There was never a question about his raw skills—it was whether or not the 22-year-old would ever put it all together over an entire season. He finally did with the B-Mets, but didn’t get to finish the year with the team or participate in the Eastern League playoffs because of his suspension.
He’s currently getting more at-bats in the Dominican Winter League, but the magic he had in Binghamton didn’t hop in his suitcase before traveling south. In 115 at-bats, Puello is hitting .200/.252/.261.
What is most concerning is that he’s drawn only five walks during that time. Puello hasn’t walked much since he joined the Mets in 2008 (100 walks drawn in 1,970 career minor league at-bats), but it continues to be a concern. He’s still young and will likely have more patience at the plate as he matures, but there will need to be tangible evidence.
The evidence was there in 2013 while working with B-Mets hitting coach Luis Natera—Puello walked a career-high 7.4 percent of the time, compared to a 2.8 percent rate in 2012. That is legitimate progress, but it will need to be sustained in 2014 so it doesn’t look like an aberration.
With a relatively thin free-agent market in the outfield for next winter, it could pay great dividends for the Mets to find a solution internally. The standout seasons from Lawley and Puello in 2013 give the organization some options, but their performances this year are critical.

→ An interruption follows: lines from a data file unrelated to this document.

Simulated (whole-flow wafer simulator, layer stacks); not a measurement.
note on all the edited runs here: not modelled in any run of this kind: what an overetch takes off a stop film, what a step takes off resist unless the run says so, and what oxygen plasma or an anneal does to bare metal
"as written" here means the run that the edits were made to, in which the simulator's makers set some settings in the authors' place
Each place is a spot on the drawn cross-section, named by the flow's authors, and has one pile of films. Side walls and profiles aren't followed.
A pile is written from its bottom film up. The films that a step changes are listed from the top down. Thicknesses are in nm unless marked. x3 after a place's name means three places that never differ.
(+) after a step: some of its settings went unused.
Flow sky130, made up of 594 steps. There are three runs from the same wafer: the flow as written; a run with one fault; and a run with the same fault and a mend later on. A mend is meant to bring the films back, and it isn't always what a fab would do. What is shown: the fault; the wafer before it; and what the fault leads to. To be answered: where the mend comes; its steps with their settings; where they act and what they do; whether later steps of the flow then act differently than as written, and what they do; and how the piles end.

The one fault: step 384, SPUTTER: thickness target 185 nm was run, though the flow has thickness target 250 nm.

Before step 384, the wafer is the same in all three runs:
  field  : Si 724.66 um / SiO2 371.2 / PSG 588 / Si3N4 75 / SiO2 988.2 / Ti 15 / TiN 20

For Lawley, it will be a question as to whether or not he can handle that next level of competition for a prolonged period of time. It would be a waste to put him in Double-A to start the year—as we’ve seen, the Mets take it slow with promoting their prospects. If Lawley is going to have a chance at a September call-up, he needs to start 2014 in Vegas.
As for Puello, the biggest question will be whether or not his breakout season is something he can produce regularly. It was nice to see him put it all together in 2013, but can he do it repeatedly? Is he the player that performed from 2008 through 2012 or the one from last year? He’ll also need to continue improving his patience at the plate, which is an ongoing process.
Neither one of these prospects provide a clear answer to take Chris Young's place in the outfield once his contract is up, but it gives the Mets some young, potentially productive and cheap options to consider and monitor throughout this season.